In 1847 he published a further set of six romances. Though lighter in style than the 1838 set, these are altogether more sophisticated. The concluding Brindisi exists in two versions, the autograph score and the published version; the autograph is brasher and more exuberant. Luckily O’Neill gives us both versions.

Il Poveretto dates from 1847 when Verdi was in London for I Masnadieri; the song’s text being supplied by Manfredo Maggioni, the resident librettist at His Majesty’s Theatre. In 1851 the aria was adapted for a French performance of Rigoletto in Brussels when it was given to Maddalena as she pleads with her brother for the Duke’s life.

Stornello was written as part of a song-album that was assembled for the librettist Piave. In it Verdi sets a long eleven-syllable verse, a metre which he typically used for some of the finest lyrical gems in Aida, Otello and Falstaff. The same verse structure is used in the final song in the sequence, Ave Maria. It is an operatic romanza despite its spiritual character.

Dennis O’Neill is an experienced Verdi singer and this experience tells in his performance of these songs. All are performed with a gorgeous Italianate tone and a good feeling for the phrasing of the songs. Unfortunately this experience tells in other ways. When the voice is put under pressure it develops a notable beat and, supported only by piano rather than orchestra, this can become intrusive. Also, it must be added, that O’Neill’s mature voice is no longer quite up to the fioriture required in some of the songs and the results can sound effortful. But this must be balanced by his insights into the songs themselves and by his gorgeous singing in the quieter moments, of which there are many.

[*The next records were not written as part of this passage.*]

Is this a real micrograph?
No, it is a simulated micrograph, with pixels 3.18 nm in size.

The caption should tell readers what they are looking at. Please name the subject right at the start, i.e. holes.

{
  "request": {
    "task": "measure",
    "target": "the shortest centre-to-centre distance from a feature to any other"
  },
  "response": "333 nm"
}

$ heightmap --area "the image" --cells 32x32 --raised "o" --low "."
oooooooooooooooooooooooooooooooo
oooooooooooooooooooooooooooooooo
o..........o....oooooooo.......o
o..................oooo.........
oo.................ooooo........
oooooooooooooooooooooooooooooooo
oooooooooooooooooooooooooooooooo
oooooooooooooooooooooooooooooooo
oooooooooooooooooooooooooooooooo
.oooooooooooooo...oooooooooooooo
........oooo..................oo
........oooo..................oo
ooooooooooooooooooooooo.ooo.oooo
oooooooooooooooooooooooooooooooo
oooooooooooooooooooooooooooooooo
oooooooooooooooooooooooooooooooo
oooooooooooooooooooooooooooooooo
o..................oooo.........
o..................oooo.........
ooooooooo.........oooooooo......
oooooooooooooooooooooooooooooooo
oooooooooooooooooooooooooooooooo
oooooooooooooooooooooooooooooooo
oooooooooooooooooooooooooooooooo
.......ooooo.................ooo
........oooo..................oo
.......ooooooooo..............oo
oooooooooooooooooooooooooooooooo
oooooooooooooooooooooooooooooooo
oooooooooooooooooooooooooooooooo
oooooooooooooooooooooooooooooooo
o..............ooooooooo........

Running time is only 57 minutes so it is a shame that neither of the sets of Romances are performed complete. Four songs are taken from the 1838 set and five from the 1845 set (plus the alternative version of the Brindisi).

I can’t quite recommend this disc unreservedly but it has many strengths. O’Neill is one of our finest Verdi interpreters and as such, this recital has much to commend it.